While not as important as her relationship with Power Girl, Helena's friendship with Golden Age Dick Grayson is also worth revisiting.

What was also vital to her personality was her relationships, which brings me to another vital point—Helena Wayne needs Power Girl in her life and vice versa. They enrich each other's lives by being the legacies of the Golden Age Batman and Superman, and their friendship also makes their tragic circumstances a little less sad. If Power Girl in particular is going to return to her status quo of being the Earth-2 survivor of the Crisis reboot (a development we’ve seen hints of), having Helena is vital.
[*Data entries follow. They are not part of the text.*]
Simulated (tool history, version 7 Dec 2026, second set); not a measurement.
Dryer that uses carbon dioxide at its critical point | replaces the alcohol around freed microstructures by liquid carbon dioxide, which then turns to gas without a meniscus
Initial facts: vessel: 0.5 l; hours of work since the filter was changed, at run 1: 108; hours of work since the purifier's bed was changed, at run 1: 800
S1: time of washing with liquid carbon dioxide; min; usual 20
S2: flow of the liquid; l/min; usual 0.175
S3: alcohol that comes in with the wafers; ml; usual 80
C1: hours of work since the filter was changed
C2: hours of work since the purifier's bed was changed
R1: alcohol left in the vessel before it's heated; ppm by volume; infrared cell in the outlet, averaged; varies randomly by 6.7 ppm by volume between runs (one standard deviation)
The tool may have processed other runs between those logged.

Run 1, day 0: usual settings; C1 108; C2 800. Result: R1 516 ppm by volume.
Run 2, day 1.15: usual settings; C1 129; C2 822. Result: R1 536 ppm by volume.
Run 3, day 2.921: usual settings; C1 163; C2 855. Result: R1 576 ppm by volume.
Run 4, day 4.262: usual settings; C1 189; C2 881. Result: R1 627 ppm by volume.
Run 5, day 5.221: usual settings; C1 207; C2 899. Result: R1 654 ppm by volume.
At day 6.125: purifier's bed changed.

Another relationship that would definitely enrich Helena's life on the main Earth would be rebuilding her friendship with Dick Grayson. Even though Nightwing is a different character from the guy she knew as her big brother on the original Earth-2, the Prime Earth Dick still embodies the charm and appeal of the Golden Age Robin (perhaps with a better fashion sense). Of course, DC could also just retcon the current Earth-2 Grayson back into the pre-Crisis original and settle for having two Dicks on the main Earth instead of one. I mean, why not? We already have two Wally Wests. Just let the Earth-2 guy grow a beard and call him Richard. But I digress…

One more classic Huntress panel for the road...

4. Return Her to the Justice Society

Last but not least, reinstate Helena’s membership into the Justice Society. The Justice Society was her superhero family from the beginning, and putting her back on the team would allow her to reclaim her place within DC's Golden Age lore. She was always a character built on that history. Now we have a main Earth that erases the Trinity from the Golden Age, but putting an Earth-2 Helena Wayne Huntress alongside Power Girl, along with Lyta Trevor as Fury, would help make up for that.

I am, however, a realist, and I know it is unlikely that any of the things I want to see happen for Helena Wayne post-Rebirth will actually happen. If there is, however, a creator or editor at DC who’s thinking of Helena Wayne fans (like me), we’d absolutely love to see the classic character return. Her existence would benefit other characters in the DCU, and, most importantly, she is still so ripe with the potential for good stories.

Click here for a reading list of comics starring Bronze Age Helena Wayne.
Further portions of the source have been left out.